Mauricio Pochettino believes Tottenham should be judged differently to other top Premier League clubs because of reduced spending power in the face of a reported £600million stadium debt.
Tottenham borrowed vast sums to finance the construction of their new 62,000-seater home venue, which opened well behind schedule in April.
Three months later, a long transfer standstill ended with the signing of teenage winger Jack Clarke from Leeds United and Spurs negotiated further deals for Tanguy Ndombele, Giovani Lo Celso and Ryan Sessegnon as their close-season spending reportedly totalled around £100m.
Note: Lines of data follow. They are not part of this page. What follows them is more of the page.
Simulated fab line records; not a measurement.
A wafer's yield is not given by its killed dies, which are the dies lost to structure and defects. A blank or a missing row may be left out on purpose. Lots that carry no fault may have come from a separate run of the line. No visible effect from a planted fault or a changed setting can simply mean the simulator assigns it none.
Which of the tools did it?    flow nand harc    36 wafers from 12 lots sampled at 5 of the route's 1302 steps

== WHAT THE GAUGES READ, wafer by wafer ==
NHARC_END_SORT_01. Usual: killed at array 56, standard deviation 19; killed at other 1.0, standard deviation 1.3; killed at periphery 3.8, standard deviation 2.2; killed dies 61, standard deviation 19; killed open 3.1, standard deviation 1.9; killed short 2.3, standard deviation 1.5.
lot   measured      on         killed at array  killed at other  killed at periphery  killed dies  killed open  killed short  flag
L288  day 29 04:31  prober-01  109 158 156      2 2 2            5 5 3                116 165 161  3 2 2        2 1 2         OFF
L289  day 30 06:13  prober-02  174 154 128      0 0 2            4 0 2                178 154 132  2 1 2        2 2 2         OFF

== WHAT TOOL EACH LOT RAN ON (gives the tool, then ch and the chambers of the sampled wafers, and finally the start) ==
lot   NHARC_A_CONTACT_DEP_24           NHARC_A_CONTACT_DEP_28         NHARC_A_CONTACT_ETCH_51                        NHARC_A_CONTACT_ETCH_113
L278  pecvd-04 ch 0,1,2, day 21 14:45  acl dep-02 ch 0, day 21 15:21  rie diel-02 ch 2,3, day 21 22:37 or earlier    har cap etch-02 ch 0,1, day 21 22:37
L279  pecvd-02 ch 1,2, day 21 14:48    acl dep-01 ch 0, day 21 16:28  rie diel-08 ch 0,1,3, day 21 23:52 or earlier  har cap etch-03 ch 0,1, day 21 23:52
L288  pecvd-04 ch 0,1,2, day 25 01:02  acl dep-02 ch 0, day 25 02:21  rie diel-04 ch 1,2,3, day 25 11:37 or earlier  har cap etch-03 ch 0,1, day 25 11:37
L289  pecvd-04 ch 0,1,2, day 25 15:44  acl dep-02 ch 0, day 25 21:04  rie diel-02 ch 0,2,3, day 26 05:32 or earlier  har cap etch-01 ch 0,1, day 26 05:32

North London rival Arsenal is believed to have splashed around three quarters of that figure on a single player – club-record signing Nicolas Pepe – and Pochettino highlighted the difference in attitudes ahead of Sunday's derby at Emirates Stadium.
"Arsenal, in the last two years, signed [Pierre-Emerick] Aubameyang, the best striker in Germany, [Alexandre] Lacazette, the best striker in France and, one year after, Pepe," Pochettino said.
"If you see us in five years, we didn't sign one [expensive] striker and now our main striker is Harry Kane but our second specific striker is 17 years old, Troy Parrott.
"That is the difference in the projects. I don't want to say one is wrong and another is good. It's only that the way we operate is completely different and, afterwards, we need to compete.
"Mercedes compete with Ferrari, McLaren, Red Bull [in Formula One]. After, we compete in the same race and, if you judge, the judgments need not only to be on the race but the whole process."
Tottenham reached last season's Champions League final despite making no new additions in the previous two transfer windows but lost 2-0 to Premier League runners-up Liverpool.
Pochettino raised the Anfield club's squad transformation under Jurgen Klopp as one of a number of examples of how competitors are conducting their business in contrasting fashion.
"Different clubs ask the bank for £600m to invest in the team, like Barcelona or different clubs," he said.
"They create a debt by signing players, putting the debt on the pitch, trying to win.
"We are different. We need to create a legacy for the future. In this period we are suffering the restrictions but it's normal.
"We need to work hard to find a way to compete in this very tough league – in a different way to our rivals."